Russian President Dmitry Medvedev gave the order to halt military action Tuesday after he said Russia had achieved its goals in the region.
“The goal of the operation has been achieved. The security of our peacekeepers and civilians has been ensured,” Medvedev said. “The aggressor has been punished and suffered very significant losses. Its military has been disorganized.”
But reports continued to surface from the caucus region of continued fighting. Georgian Prime Minister Lado Gurgenidze said Russian jets continued to bomb Georgian villages even after Medvedev ordered a stop to the attacks.

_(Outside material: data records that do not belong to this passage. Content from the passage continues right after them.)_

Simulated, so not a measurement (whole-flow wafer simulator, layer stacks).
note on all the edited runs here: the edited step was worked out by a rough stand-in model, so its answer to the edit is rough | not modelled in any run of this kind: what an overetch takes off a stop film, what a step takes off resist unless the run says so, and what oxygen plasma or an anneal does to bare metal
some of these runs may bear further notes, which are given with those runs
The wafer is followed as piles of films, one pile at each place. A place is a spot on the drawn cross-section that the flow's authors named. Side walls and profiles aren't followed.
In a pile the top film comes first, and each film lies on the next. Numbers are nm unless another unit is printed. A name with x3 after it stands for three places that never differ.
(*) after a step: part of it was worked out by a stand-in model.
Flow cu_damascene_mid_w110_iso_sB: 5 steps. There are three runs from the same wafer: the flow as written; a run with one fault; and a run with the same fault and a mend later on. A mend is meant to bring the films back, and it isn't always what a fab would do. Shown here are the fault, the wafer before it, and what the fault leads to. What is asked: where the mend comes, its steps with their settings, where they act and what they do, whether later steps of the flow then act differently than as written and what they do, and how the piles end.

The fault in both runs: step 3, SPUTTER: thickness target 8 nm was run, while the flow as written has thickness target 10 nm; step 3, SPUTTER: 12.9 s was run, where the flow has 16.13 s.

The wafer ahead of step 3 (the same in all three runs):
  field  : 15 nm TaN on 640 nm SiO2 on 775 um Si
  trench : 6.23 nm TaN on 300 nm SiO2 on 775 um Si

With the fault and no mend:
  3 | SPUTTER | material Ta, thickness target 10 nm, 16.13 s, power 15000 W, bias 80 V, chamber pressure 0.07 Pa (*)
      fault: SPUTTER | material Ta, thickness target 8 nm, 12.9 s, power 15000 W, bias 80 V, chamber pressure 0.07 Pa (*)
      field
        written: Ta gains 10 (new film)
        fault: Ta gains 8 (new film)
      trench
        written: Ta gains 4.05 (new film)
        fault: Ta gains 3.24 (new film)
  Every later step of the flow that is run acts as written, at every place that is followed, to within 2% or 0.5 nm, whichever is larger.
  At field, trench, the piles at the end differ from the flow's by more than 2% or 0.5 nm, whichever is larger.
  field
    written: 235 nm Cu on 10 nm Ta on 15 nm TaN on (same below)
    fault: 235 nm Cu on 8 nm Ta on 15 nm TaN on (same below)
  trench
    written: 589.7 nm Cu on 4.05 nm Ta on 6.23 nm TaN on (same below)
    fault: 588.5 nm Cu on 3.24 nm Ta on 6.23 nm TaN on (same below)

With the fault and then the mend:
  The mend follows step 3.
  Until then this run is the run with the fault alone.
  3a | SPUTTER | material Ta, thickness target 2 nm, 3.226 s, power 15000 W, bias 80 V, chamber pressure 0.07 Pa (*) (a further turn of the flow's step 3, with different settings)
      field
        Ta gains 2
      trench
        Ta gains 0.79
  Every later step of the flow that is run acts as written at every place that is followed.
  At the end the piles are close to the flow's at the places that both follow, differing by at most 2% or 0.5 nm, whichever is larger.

“Despite the Russian president’s claims earlier this morning that military operations against Georgia have been suspended, at this moment, Russian fighter jets are bombarding two Georgian villages outside South Ossetia,” Gurgenidze said, according to Reuters.
White House spokesman Tony Fratto said U.S. officials “saw the reporting and the announcement from the Russian president, Medvedev … we’re trying to get an assessment of what exactly it means, what a halt means and whether it’s taken place.”
French President Nicholas Sarkozy, who traveled to Moscow to help hammer out a cease-fire in the crisis, praised Medvedev’s decision. Sarkozy said it was “the news we expected. It’s good news,” according to the New York Times.
The clashes began last Thursday after Georgian forces entered South Ossetia to prevent a separatist uprising in the pro-Russian province. Russia responded by sending its own forces to push the Georgian army out of the area and then opened a second front in another separatist region of Abkhazia on Monday.
The Georgian government accused Russia of carrying out attacks deeper into Georgia itself, including air strikes on villages in the Kareli and Kaspi regions and other attacks.
An Associated Press reporter saw 135 Russian military vehicles driving Tuesday toward the Kodori Gorge in Abkhazia, which is held by Georgian forces. Conflicting reports from Georgia claim Russian troops are launching attacks, while Akbhazia claims its forces are responsible for the bombings.
In South Ossetia, one Russian peacekeeper was quoted by Reuters as saying that Georgian forces were shooting at Russian forces. Georgia, however, says its troops have been pulled back to defend its capital city of Tbilisi.
More than 2,000 people are reported to have died in the five-day crisis, according to the AP, although reports of casualties have been impossible for reporters in the region to verify.
Leaders of NATO, the 27-country-strong security alliance led by the United States, met in Tbilisi on Tuesday to discuss the situation and called for troops to return to the positions they held before fighting erupted.
“It is very important that all parties go back to the status quo ante, that is as it existed on Aug. 6,” said Secretary-General Jaap de Hoop Scheffer.
At the meeting, Scheffer also said that a pledge made earlier to allow Western-leaning Georgia to join the alliance has not changed. Russia strongly opposes NATO expansion.
On Tuesday, Georgian President Mikheil Saakashvili said Georgia would leave the Commonwealth of Independent States, an alliance of ex-Soviet nations dominated by Russia.
A survey conducted by independent pollsters Levada and released by news agencies Tuesday reported that 46 percent of Russians questioned on Aug. 9 -10 wanted South Ossetia to become part of Russia. Thirty-four percent said it should be independent while four percent said it should remain part of Georgia.